A film made by young people in King’s Lynn to celebrate the history of Chapel Street premiered yesterday (Thursday).
It was shown to an invited audience at the Corn Exchange, where the young people received certificates recognising their achievements.
Film-makers Chloe Braithwaite and Samuel Hudson said: “Our task was to commission a film for Historic England as part of the Heritage Action Zone project, talking about the history of Chapel Street.
“Learning more about the history of Chapel Street was really interesting and talking to museum curators.
“We started in November, interviewing people who used to live in Chapel Street. There was a lot of work doing the research and fact-checking, and turning all that into a script.
“We directed it, filmed and edited it, and that was really good: we had to pitch to the graphic design team about what we wanted, it was really interesting talking with industry professionals.”
Rachael Williams, learning and engagement officer for Stories of Lynn, supported the group and said: “The young people who were commissioned to make this film have been amazing and they have proved they can deliver by producing this film on time and on budget.

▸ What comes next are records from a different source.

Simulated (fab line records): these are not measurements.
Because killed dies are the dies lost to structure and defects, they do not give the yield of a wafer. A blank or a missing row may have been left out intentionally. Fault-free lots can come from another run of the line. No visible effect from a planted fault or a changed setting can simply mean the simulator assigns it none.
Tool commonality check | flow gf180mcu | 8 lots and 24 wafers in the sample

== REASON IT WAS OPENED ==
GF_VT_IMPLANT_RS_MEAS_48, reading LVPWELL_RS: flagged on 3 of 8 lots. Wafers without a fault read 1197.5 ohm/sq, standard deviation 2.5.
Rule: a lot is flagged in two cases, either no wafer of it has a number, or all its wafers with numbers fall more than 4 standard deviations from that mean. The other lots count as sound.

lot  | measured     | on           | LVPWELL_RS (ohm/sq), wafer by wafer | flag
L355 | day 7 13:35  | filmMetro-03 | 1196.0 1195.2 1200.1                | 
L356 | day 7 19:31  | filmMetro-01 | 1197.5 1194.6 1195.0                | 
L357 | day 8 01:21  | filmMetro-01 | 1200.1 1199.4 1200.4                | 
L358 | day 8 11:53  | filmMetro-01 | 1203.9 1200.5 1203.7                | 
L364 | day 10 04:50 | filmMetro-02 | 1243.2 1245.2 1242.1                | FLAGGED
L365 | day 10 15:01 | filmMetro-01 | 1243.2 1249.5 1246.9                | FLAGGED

“They have made this film themselves. They researched, filmed, edited and subtitled it, and did all the commissioning for any professional help needed: acting, musical composition and graphics.
“This project has also given them a deeper appreciation for King’s Lynn and the value of its history.”
The young film-makers are all members of Kick the Dust, a scheme which gives young people the chance to engage with local heritage and culture, and to develop their skills and confidence.
Heritage Action Zone (HAZ) is a five-year programme delivered by Historic England and West Norfolk Council. HAZ has focused on researching the heritage of the town and engaging with the community to understand the importance of this historic trading port.
Richard Blunt, chairperson of the HAZ project board, said: “King’s Lynn is a town with a wonderful history. The Heritage Action Zone has helped us to learn more about this history and how the power of the historic environment can be used to help us safeguard its future.
“Kick the Dust’s film is a fantastic project because it has helped this group of young people to learn more about the history of the town while at the same time giving them skills they can use when they go into employment.”
Tony Calladine, East of England regional director, Historic England said: “This fantastic film captures the personal stories behind the historic buildings of King’s Lynn.”